Using Custom JAR Files with Search

Search for CDH supports custom plug-in code. You load classes into JAR files and then configure Search to find these files. To correctly deploy custom JARs, ensure that:
  • Custom JARs are pushed to the same location on all hosts in your cluster that are hosting Cloudera Search (Solr Service).
  • Supporting configuration files direct Search to find the custom JAR files.
  • Any required configuration files such as schema.xml or solrconfig.xml reference the custom JAR code.

The following procedure describes how to use custom JARs. Some cases may not require completion of every step. For example, indexer tools that support passing JARs as arguments may not require modifying xml files. However, completing all configuration steps helps ensure the custom JARs are used correctly in all cases.

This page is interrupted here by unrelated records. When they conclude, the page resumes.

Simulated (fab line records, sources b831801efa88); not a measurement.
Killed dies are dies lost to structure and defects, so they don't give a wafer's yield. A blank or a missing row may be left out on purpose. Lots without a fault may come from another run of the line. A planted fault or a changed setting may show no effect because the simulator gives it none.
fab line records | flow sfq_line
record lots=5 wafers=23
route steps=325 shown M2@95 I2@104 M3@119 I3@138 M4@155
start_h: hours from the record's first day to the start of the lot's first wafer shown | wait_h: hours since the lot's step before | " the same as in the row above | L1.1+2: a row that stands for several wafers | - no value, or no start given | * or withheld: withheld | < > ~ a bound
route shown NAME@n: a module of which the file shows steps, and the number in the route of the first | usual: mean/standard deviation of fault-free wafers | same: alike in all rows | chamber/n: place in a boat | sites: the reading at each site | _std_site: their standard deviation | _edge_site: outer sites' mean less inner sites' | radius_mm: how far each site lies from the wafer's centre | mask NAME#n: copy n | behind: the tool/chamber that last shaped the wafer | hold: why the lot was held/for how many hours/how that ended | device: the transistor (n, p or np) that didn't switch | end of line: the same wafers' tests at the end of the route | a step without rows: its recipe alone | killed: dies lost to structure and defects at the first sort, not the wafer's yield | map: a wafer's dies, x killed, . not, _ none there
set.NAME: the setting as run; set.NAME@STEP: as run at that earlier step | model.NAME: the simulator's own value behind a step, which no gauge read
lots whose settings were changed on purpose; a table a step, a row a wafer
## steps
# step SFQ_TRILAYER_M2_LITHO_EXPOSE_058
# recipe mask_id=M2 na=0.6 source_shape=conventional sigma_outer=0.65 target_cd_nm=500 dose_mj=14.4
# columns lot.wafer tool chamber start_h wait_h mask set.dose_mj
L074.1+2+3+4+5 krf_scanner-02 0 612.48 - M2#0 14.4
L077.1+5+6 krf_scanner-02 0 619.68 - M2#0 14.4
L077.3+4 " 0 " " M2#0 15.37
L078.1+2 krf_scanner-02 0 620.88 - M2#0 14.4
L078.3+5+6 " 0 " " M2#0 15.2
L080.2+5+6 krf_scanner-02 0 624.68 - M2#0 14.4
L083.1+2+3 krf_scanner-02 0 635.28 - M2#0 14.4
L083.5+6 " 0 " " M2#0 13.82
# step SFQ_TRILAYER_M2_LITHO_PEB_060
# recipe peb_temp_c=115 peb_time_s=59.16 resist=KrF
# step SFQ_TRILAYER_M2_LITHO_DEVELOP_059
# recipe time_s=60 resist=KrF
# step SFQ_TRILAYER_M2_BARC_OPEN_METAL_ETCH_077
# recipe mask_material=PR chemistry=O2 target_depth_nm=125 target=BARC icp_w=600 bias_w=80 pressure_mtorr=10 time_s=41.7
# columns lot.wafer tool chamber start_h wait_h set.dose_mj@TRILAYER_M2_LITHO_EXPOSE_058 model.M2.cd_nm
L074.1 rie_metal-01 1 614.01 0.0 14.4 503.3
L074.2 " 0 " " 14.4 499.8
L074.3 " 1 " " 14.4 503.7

  1. Place your custom JAR in the same location on all hosts in your cluster.
  2. For all collections where custom JARs will be used, modify solrconfig.xml to include references to the new JAR files.

    These directives can include explicit or relative references and can use wildcards. In the solrconfig.xml file, add <lib> directives to indicate the JAR file locations or <path> directives for specific jar files:

    <lib path="/usr/lib/solr/lib/MyCustom.jar" />

    or

    <lib dir="/usr/lib/solr/lib" />

    or

    <lib dir="../../../myProject/lib" regex=".*\.jar" />
  3. For all collections in which custom JARs will be used, reference custom JAR code in the appropriate Solr configuration file. The two configuration files that most commonly reference code in custom JARs are solrconfig.xml and schema.xml.
  4. For all collections in which custom JARs will be used, use solrctl to update ZooKeeper's copies of configuration files such as solrconfig.xml and schema.xml:
    solrctl instancedir --update name path
    • name specifies the instancedir associated with the collection using solrctl instancedir --create.
    • path specifies the directory containing the collection's configuration files.
    For example:
    solrctl instancedir --update collection1 $HOME/solr_configs
  5. For all collections in which custom JARs will be used, use RELOAD to refresh information:
    http://<hostname>:<port>/solr/admin/collections?action=RELOAD&name=collectionname
    For example:
    http://example.com:8983/solr/admin/collections?action=RELOAD&name=collection1

    When the RELOAD command is issued to any host that hosts a collection, that host sends subcommands to all replicas in the collection. All relevant hosts refresh their information, so this command must be issued once per collection.

  6. Ensure that the class path includes the location of the custom JAR file:
    1. For example, if you store the custom JAR file in /opt/myProject/lib/, add that path as a line to the ~/.profile for the Solr user.
    2. Restart the Solr service to reload the PATH variable.
    3. Repeat this process of updating the PATH variable for all hosts.
The system is now configured to find custom JAR files. Some command-line tools included with Cloudera Search support specifying JAR files. For example, when using MapReduceIndexerTool, use the --libjars option to specify JAR files to use. Tools that support specifying custom JARs include:
  • MapReduceIndexerTool
  • Lily HBase Indexer
  • HDFSFindTool
  • CrunchIndexerTool
  • Flume indexing